Skip to content

NegoCollab: A Common Representation Negotiation Approach for Heterogeneous Collaborative Perception

Conference: NeurIPS 2025 arXiv: 2510.27647 Code: None Area: Multimodal VLM / Collaborative Perception Keywords: Collaborative Perception, Heterogeneity, Common Representation, Domain Adaptation, Autonomous Driving

TL;DR

This paper proposes the NegoCollab framework, which introduces a Negotiator module to negotiate a common representation from the local representations of heterogeneous multimodal agents during training, effectively eliminating domain gaps between heterogeneous collaborative agents and enabling low-cost collaborative connected perception.

Background & Motivation

Background: Multi-agent collaborative perception expands perception range and overcomes blind spots through feature sharing, making it a key direction for V2X communication.

Limitations of Prior Work: Agents may be equipped with different or fixed perception models, leading to domain gaps between intermediate features. Pairwise adaptation methods (MPDA/PnPDA) require training a large number of adapters, with training cost scaling quadratically with the number of agent types.

Key Challenge: Designating a single agent's representation as the common representation introduces bias, making alignment difficult for modalities that differ significantly from that agent.

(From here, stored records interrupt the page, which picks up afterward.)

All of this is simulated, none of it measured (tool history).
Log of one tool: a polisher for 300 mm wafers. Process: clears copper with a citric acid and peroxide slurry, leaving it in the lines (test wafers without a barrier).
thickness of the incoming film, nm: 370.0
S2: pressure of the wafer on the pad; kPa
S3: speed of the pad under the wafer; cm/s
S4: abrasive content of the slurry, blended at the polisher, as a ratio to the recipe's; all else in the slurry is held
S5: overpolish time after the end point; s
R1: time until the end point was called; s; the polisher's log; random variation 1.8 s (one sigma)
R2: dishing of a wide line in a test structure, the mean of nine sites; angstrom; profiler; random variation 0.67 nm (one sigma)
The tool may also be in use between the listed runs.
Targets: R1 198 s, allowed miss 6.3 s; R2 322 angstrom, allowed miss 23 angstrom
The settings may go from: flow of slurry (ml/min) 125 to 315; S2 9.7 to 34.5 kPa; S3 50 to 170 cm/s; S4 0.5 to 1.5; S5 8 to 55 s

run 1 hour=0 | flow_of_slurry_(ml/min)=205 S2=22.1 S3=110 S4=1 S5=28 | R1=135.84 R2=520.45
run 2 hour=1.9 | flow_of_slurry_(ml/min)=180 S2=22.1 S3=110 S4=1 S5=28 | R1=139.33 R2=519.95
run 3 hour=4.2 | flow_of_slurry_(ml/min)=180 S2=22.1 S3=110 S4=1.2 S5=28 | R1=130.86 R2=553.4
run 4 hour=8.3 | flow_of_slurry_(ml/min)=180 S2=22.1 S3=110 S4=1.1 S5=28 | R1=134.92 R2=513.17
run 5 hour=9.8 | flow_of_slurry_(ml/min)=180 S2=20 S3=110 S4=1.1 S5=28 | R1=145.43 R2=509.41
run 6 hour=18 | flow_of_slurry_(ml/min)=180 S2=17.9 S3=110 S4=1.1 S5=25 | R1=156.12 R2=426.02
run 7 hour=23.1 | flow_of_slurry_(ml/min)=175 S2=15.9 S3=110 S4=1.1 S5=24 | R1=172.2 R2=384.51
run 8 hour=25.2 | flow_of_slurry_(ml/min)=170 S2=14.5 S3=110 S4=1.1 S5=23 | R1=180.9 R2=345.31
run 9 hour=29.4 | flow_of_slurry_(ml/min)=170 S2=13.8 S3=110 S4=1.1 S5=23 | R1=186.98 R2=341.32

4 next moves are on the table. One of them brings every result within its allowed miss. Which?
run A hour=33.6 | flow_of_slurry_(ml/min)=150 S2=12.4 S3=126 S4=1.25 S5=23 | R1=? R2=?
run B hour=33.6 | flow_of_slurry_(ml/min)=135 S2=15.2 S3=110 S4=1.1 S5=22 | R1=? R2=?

Key Insight: The common representation should not be fixed to any single agent's representation; instead, it should be negotiated from the local representations of agents across modalities.

Core Idea: Multi-dimensional alignment (distributional + structural + pragmatic) combined with cyclic consistency to negotiate a neutral common representation from multimodal features.

Method

Overall Architecture

The system comprises agents from \(M\) modalities and \(N\) agents in total. The pipeline proceeds as: Local Representation → Sender → Common Representation (Negotiator) → Receiver → Local Representation.

Key Designs

  1. Sender (Feature → Common Representation)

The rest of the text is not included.